The one movie Marlon Brando happily made for free: “Do you think I’m doing it for the money?”

Throughout his life and career, Marlon Brando was an activist as much as an actor. His starring roles in Hollywood thrilled millions worldwide and paid him handsomely, but right from the beginning, he was determined to give himself and his money to the social and political causes he felt were worthy. As a 23-year-old, he joined the American League for a Free Palestine, and as his fame grew, he became one of the most prominent famous voices in the Civil Rights movement and the fight for Native American rights. Brando also campaigned against apartheid – and this led to him happily making one of his movies for free.

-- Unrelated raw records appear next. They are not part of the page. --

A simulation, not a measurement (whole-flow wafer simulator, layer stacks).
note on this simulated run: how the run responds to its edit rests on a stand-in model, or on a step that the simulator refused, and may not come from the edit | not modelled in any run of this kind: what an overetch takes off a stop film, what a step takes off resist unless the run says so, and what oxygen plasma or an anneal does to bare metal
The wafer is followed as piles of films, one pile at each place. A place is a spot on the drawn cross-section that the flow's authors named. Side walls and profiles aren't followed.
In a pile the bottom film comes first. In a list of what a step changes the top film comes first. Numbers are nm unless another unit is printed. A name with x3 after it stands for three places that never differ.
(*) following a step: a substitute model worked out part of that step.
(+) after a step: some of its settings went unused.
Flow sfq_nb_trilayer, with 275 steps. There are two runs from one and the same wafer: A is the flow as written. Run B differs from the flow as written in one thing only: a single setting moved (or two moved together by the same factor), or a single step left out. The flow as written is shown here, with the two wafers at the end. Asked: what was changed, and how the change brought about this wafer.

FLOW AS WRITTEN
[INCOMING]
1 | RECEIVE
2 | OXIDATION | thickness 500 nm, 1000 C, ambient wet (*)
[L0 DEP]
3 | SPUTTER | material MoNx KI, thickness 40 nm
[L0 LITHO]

In 1983, Martinique-born filmmaker Euzhan Palcy released Sugar Cane Alley, a searing film about the plight of the rural Black people who worked the sugar cane fields in her homeland in the 1930s. The film was based on a semi-autobiographical novel by Joseph Zobel that Palcy read when she was only 12. Even at that young age, she knew she wanted to turn the book into a film, despite the fact there were no female filmmakers in her native land at the time. Against all the odds, though, Palcy managed to realise her dream before she turned 25 – and it got the attention of Hollywood.

In 2024, she told BFI, “Robert Redford asked me to be the filmmaker representing France at the Screenwriters Lab of the Sundance Film Festival in 1983. That changed my life. They screened Sugar Cane Alley ten times. A lot of people came. Paul Newman, Karl Malden and Mike Nichols were all there.” In truth, the fact that Palcy’s movie was chosen as the French entry was ironic, as she struggled to get funding in France for the film due to its subject matter of colonialism, slavery, and racism.

Suddenly, Palcy saw a way into the Hollywood system, and she knew what film she wanted to make with Tinseltown’s resources. She secured the option to André Brink’s novel A Dry White Season, an anti-apartheid story set in South Africa in 1976. It transpired that Brink, who taught English at Cape Town University, had screened Sugar Cane Alley for his students and had even rejected several offers from American producers for his novel because he had his heart set on Palcy adapting it.

Amazingly, Palcy went undercover in South Africa to research the abhorrent treatment Black people were subjected to in the Soweto township. As a light-skinned Black woman, she was able to pose as a singer, and was given a pass for a Whites-only hotel. She explained, “Brink couldn’t describe the torture of Black people in the book because he never went to Soweto. I wanted to know exactly what they did so I could show it on screen. It was tough but necessary.”

Marlon Brando
Credit: Sipuede7

When A Dry White Season went into production, Palcy became the first Black female director to helm a film at a major Hollywood studio. She assembled a powerhouse cast that included North American actors like Donald Sutherland and Susan Sarandon. Still, her biggest coup was undoubtedly getting Brando to make his first film in nine years.

The young director always envisioned Brando as the anti-apartheid lawyer Ian McKenzie because of his real-life commitment to the cause and pursued him despite his reputation for difficult behaviour. Palcy revealed, “He was an activist. I knew that he was a monster as an actor and as a human being, and he would drive his directors crazy. But I didn’t care.”

After approaching Brando’s agent, Palcy was on a phone call with the Godfather icon a few weeks later. She told him she wanted to organise a private screening of Sugar Cane Alley for him because that would tell him everything he needed to know about her. She said, “He watched the film and was moved to tears.” Three days after he read the screenplay for A Dry White Season, he called Palcy and told her he wanted to do the movie. In fact, he specifically said, “I want to leave my footprint in the South African soil”

Palcy was excited to have the legendary actor on board, but there was an elephant in the room. She sheepishly told him that the movie had a comparatively small budget because Hollywood feared making such an overtly political film. Therefore, his salary would have to be adjusted accordingly. To her delight, Brando exclaimed, “Do you think I’m doing it for the money? You must be kidding. I’ll do it for free.”

Brando was a man of his word and took no salary for the film. Instead, he insisted that any fee he would have been paid should instead go to five anti-apartheid associations in South Africa. His passion for the material shone through in the film, too, as his performance landed him an Academy Award nomination for ‘Best Supporting Actor’.

As for Palcy, the film still brings her to tears when she watches it. She admitted, “Every time I see it, I take a step back and say I can’t believe I was able to make that movie. I put all my life and everything into it. I was ready to die for it.”